I become annoyed when it doesn’t which is every time I open e-mails from a certain company. Why? Each message starts out, “Lauren.” No Lauren works at the agency, nor have I ever worked with a Lauren.
People spell Jeanne wrong all the time, so I’m used to that, though I try not to spell anyone else’s name incorrectly. But getting my name wrong altogether reflects the slapdash way this company would treat me, or my clients. Happens once it’s a mistake–we all make and forgive those. But Jeanne gets the Lauren e-mails weekly.
That’s why I often take the time to do some jobs the old fashioned way even when technology is supposed to simplify and speed things. If, when using the newest and latest technology, I can’t be positive about the outcome, I select a proven, if longer, path.
While President-Elect Obama’s flawless campaign was largely run on the Internet, volunteers visiting voters door-to-door or calling them on the telephone, not depending on robo-calls, accomplished a critical element of his outreach. [My name was always correct in his campaign's e-mails.]
Not taking care can be very expensive for the sender as well as annoying to the recipient therefore defeating the purpose.

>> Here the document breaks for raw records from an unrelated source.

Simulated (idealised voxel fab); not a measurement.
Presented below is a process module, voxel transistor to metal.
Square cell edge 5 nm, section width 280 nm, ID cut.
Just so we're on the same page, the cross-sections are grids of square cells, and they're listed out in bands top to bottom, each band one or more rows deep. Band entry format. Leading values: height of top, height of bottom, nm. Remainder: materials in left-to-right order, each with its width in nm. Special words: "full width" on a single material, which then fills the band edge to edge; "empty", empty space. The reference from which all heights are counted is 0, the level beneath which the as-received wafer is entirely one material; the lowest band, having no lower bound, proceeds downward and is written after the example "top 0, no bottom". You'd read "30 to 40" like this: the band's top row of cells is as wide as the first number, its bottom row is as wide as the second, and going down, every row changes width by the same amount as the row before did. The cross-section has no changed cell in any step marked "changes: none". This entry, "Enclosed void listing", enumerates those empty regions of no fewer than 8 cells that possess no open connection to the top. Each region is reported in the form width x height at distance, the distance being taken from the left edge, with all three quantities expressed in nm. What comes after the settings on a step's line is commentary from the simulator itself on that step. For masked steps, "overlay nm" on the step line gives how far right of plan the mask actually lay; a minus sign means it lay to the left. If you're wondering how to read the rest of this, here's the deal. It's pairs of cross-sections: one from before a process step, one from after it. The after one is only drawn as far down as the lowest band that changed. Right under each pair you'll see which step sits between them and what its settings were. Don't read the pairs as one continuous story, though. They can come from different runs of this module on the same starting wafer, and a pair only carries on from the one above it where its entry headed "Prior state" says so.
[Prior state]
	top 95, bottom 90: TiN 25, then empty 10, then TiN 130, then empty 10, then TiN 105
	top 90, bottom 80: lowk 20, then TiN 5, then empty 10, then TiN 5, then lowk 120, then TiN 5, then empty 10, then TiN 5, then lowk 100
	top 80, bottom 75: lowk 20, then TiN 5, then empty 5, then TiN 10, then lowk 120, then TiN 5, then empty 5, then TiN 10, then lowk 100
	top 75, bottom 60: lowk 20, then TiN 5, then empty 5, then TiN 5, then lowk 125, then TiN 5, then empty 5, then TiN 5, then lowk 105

I got an attractive 6 x 11-inch color postcard from a big box store announcing a blowout handbag sale. On the card was the instruction: “If you want to be notified of other special promotions in future, please sign up on the web.” It was Saturday and I tried, frittered away precious time, wondering why the site would not accept the numbers, and finally dashed off a note to the company.
The response: “Although the sweepstakes entry states a ‘10′ digit postcard code, it is actually the ‘13′ digit code that we are asking that you provide. You will want to enter the entire 13-digit number from your postcard. We apologize for any confusion.”
First, there was no sweepstakes. Second, I wasn’t confused-they had made a mistake. I think in an upcoming post we’ll cover the issue of taking ownership of mistakes and how doing so relates to service.
I didn’t return to the web to enter the code. By the time I’d heard from the store I was back at work and I’d lost or tossed the postcard with the numbers on it. After spending hours writing, designing and printing the project, nobody took 30 seconds to test the system. [Don't you always call a client's toll-free number before noting it in material to make sure the number is correct?] What an expensive mistake this was! Add to the cost of printing, handling and postage the fact that the company annoyed loyal and potential customers while adding few customers to its database.